Wild Month Ends Uneventfully For Bonds
The first 3 and a half weeks of January were not great for the bond market and fans of low rates. That said, most of the drama was concentrated in the first week (which ended up being the biggest week of selling since November 2016 (not counting the unique drama of March 2020). Yields prodded higher ceilings in the past 2 weeks, but with less fanfare and no follow-through. The final trading day of the month ended up being one the quietest, both in terms of volume and volatility. Bonds are keeping their options open for the next move.
Fed MBS Buying 10am, 11:30am, 1pm
Chicago PMI 65.2 vs 61.7 f'cast, 64.3 prev
Mostly sideways for most of the overnight session, then moderately weaker in Europe. Early domestic traders adding to selling pressure. 10yr up 2.7 bps at 1.805 and 3.0 UMBS down 5 ticks (.16).

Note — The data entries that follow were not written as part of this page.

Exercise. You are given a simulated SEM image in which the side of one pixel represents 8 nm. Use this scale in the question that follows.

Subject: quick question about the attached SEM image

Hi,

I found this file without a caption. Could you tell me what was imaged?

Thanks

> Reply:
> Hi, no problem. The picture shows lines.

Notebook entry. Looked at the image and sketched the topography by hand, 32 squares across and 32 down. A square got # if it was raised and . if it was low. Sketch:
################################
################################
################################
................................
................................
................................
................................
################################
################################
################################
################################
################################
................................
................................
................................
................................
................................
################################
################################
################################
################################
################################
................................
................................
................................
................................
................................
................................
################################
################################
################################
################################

AM resilience remained intact during AM hours. Slight rally into PM, but not enough to push bonds into positive territory. 10yr still up 1.5bps at 1.793 and MBS down only 1 tick at 102-06 (102.19).
Hitting positive territory (or breaking even, at least) right at the 3pm CME close. 10yr is unchanged at 1.778 and 3.0 UMBS are up 1 tick (0.03).